The Army Corps of Engineers on Friday said it will allow Energy Transfer's Dakota Access oil pipeline to keep running during an environmental review, a blow to activists who wanted the line shut after a key environmental permit was scrapped last year.
The Dakota Access Pipeline (DAPL) has been the flashpoint for a years-long legal battle between its operator, Energy Transfer LP, and several Native tribes that want it shut after opposing its construction. It is the most important artery for crude transport out of North Dakota, shipping up to 570,000 barrels of North Dakota's crude production daily.
Energy Transfer shares were up 2.5% in afternoon trading.
Last year, native tribes led by the Standing Rock Sioux won a victory when Judge James Boasberg of the U.S. District Court of the District of Columbia vacated a permit allowing the line to run under Lake Oahe, a key water source.
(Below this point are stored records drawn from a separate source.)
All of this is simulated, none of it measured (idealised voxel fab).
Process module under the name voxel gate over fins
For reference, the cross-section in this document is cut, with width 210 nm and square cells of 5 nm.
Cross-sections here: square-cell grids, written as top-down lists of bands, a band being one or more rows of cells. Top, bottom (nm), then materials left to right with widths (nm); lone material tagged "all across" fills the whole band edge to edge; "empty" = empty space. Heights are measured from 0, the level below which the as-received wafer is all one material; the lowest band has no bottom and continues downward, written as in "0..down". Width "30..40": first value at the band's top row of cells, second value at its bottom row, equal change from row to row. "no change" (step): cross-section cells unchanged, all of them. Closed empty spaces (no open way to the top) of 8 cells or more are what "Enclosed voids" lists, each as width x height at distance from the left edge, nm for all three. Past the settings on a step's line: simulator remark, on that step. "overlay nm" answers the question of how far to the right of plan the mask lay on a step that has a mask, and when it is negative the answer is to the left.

The Corps could have shut the line pending another review, but deferred to the judge. Boasberg gave operators of the pipeline until April 19 to make the case for keeping the line flowing before he issues a ruling.
The tribes opposing DAPL sought to shut the line, and frustrated tribal representatives decried what they called one in a series of decisions that abrogates the rights of Native Americans.
"It's the continuation of a terrible history that we believed was going to change," Earthjustice lawyer Jan Hasselman, who represents the Standing Rock Sioux, told the court. "So we are really disappointed to hear this news from the Army Corps."
Energy companies said a shutdown would increase reliance on crowded rail lines and smaller pipelines and hamper transport of crude from the Bakken region, where more than 1 million barrels are produced daily.
The Army Corps is expected to produce an environmental impact statement (EIS) by March of 2022, said Corps attorney Ben Schifman.
"The Corps is proceeding with the EIS process ... but at this time has not taken any additional action," he said.
The Standing Rock Sioux and environmental groups have ramped up pressure on the White House to shut the line. President Joe Biden's administration is trying to reduce U.S. carbon emissions and protect minority groups from pollution threats. It canceled a presidential permit for the unbuilt Keystone XL pipeline from Canada but has not shut an operating pipeline.
In 2016, tens of thousands of protesters flocked to the site to support tribes who said they had not been adequately consulted about the line's construction.